The police chief's relentless pursuit yields many close calls with Zhou. On motor bikes and on foot, its frenetic, large scale chase scenes in the squalid living quarters of densely populated suburban sprawl provide some of the most thrilling moments in the film. There are also some kinetic, almost cartoonish violences happening here and there: there's a sudden decapitation on a motorbike and one involving an umbrella. I laughed out loud at its Takashi Miike level inventiveness.

The film also showcases the changing China: from the emergence of middle class and its subculture - 'bathing beauties' with their wide brimmed straw hats, lessons in which motorbikes are more valuable and easier to steal, to the rigid police state with CCTV in every corner and sheer precision of its well trained tactical force in action. Attention to detail and controlled chaos Diao manages in the film is nothing short of astounding.

Wild Goose Lake is a good looking film to be sure and well acted, especially Hu Ge, with his soulful long-face and Kwei Lun-Mei as unlikely femme fatale. Yet it is not as taut as Black Coal Thin Ice. It sets up the motion nicely, but it doesn't have a momentum to follow through its 113 minute running time. Watch it for its beauty. Watch it for atmosphere. The film is still well worth the ticket.

Night of Sexual Escapade

Liberté (2019) - Serra
Liberté
Catalan director Albert Serra has been practicing his brand powdered-wig costume dramas in cinema, art galleries and on stage (not particularly in that order) for quite some time now. First conceived as a gallery performance art, his The Death of Louis XIV and its companion piece Roi Soleil were either stroke of genius cinematic daring-dos or insufferable indulgence pieces depending on whom you ask in the cinema circle.

Then comes Liberté which started out as the stage opera first commissioned by Berlin’s Volksbühne in 2018, Serra seems to take advantage on the film medium and expound/expand his horizon of the limitless possibilities of ways in presenting the same subject. And he seems to be relishing it in this film version.

In Liberté, we are introduced to a group of French ex-patriots in the woods at night in ornate hand-drawn carriages fleeing on the eve of the revolution. They are on the run in Germany, where they hope to spread a philosophy of moral, political and sexual indulgence. They are regrouping with the help of Duc de Walchen (played by Helmut Berger of Visconti films). Slowly but surely, the group engages in voyeurism, all sorts of pan-sexual and s&m activities all night until dawn.

The film is intentionally minimally lit. It's in the woods, there are trees and leaves everywhere to obscure the views. And it's criminally dark. If grandiose and ornate production design and suggestive nature were the point of his stage version of Liberté, It’s the darkness and restraint from showing too much is the point in his film version. Yet the film is still filled with graphic sexual imagery.

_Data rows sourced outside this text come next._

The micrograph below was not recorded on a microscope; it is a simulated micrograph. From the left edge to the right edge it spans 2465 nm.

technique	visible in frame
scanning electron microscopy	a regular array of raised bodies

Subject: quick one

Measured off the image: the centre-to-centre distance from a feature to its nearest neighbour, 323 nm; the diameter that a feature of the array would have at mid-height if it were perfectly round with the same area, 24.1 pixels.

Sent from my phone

It slowly starts with these libertines lurking and spying on each other in underbrush. Placid penises appear here and there. Mind you, these are not the most attractive people. What we can make out, many of them are hideously overweight, deformed and amputated. They whisper to each other some of the most pornographic scenes imaginable.

Serra is making the most out of cinematic medium here that he couldn't dare do on stage - graphic sex scenes obscured and not full on porno level but are still very shocking nonetheless: close ups of vaginas, pissing, flogging, bondage, etc. And in turn, he makes voyeurs out of all of us. And it goes on and on and on. The hushed moaning and screaming are mostly drawn out by the chorus of insects at night.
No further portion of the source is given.